Not all cases will end up back in district court for full resentencing hearings, which aren’t required if prosecutors agree not to seek life without parole. Such deals have already been struck in some cases, said Pasquarella, the children’s rights advocate, and more could follow now that any kind of legislative solution is at least a year away.
Should a convict receive a shot at parole under a new sentence, defense attorneys said, it’s not clear how long they’d have to serve before petitioning the parole board for release — though whether they’d be granted parole is another matter entirely.
Without a law on the books outlining the exact conditions for parole, inmates may be able to petition for a parole hearing as soon as they receive a new sentence, said Mark Plaisance, a public defender who’s representing Montgomery.
“In light of nothing passing, I think the courts are going to have to start handling these cases,” said Plaisance, who’s also the Lafourche Parish public defender. “What it does for him (Montgomery) and everyone else is open the door to argue for all kinds of stuff.”
A bill sponsored by state Rep. Sherman Mack, R-Albany, and supported by district attorneys would have allowed inmates serving such sentences to petition for parole. The bill gained bipartisan support, but it hit a snag when Sen. Danny Martiny, R-Metairie, added an amendment that would have applied the provision to future defendants as well, effectively abolishing life without parole for all juveniles. Under current law, judges hold hearings after those 17 years old or younger are convicted of murder to determine whether a sentence of life without parole is appropriate.
The Louisiana District Attorneys Association opposed the move, leaving the two sides at loggerheads before a deal was struck around 4:30 p.m. Monday. The compromise, reached just 90 minutes before the end of the regular session, would’ve abolished life without parole for juveniles convicted of second-degree murder but allowed prosecutors to seek the sentence for those convicted of first-degree murder.

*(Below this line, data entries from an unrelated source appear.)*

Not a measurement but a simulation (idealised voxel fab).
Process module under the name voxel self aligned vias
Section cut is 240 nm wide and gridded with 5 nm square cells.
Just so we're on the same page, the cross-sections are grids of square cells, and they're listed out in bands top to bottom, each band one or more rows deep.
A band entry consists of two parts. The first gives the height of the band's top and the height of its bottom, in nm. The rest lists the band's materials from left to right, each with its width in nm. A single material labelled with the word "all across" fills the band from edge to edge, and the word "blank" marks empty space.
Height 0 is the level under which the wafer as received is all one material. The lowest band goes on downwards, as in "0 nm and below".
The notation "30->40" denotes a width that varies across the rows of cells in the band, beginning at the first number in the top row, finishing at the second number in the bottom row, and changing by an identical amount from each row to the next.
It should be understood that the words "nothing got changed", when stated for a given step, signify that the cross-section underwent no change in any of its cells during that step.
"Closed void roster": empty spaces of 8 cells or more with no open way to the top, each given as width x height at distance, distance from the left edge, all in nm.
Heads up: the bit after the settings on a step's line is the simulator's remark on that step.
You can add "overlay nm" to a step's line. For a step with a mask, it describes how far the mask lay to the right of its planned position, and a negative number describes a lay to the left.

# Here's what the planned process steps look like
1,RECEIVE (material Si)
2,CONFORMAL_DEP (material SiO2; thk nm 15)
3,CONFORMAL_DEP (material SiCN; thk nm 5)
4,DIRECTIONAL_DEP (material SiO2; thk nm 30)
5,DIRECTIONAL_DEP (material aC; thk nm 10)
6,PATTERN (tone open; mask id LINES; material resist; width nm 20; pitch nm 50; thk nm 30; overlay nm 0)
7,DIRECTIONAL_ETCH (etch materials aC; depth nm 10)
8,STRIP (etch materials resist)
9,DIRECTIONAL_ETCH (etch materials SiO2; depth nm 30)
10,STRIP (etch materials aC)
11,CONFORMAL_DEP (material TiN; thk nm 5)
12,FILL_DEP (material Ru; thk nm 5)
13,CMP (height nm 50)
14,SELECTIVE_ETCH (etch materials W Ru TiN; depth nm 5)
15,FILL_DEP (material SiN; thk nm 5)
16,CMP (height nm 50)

The compromise bill didn’t reach the floor until minutes before the session was set to expire, though, with tensions running high over the failure of the state’s construction budget. Sen. Karen Carter Peterson, D-New Orleans, apparently angry over the handling of the construction budget by members of the House, effectively blocked a vote. She did not return a call seeking comment.
Both Martiny and Pete Adams, executive director of the Louisiana District Attorneys Association, blamed each other for the delays in striking a compromise.
“The folks that wanted to abolish juvenile life came back and made some concessions,” Adams said. “We were willing to give a little but then it died for reasons that had little to do with our original bill.”
“I am disappointed, very disappointed,” Martiny said. “A lot of people worked very hard on it.”
Even if the Legislature had passed a bill, court battles may still have loomed over exactly how parole hearings should operate and over other parole conditions, such as a requirement that inmates acquire a GED before petitioning for release, said Plaisance, the attorney for Montgomery. In a motion filed March 23 before the state Supreme Court on behalf of Montgomery, Plaisance argued that his client hasn’t been able to enroll in prison training programs because spots in the classes are given first to inmates with pending release dates.
But such litigation will take a back seat, at least for the moment, as the courts attempt to sort out the hundreds of cases of those serving unconstitutional sentences.
If the Legislature doesn’t address the issue when it returns to regular session in 2017, Dixon and others said, the litigation could tie up court dockets and public resources for years.
“It’s going to cost millions of dollars and it’s going to be over a series of years — that’s a safe bet,” Dixon said. “I am disappointed that no legislation was passed and it’s placed everyone in a very tenuous position.”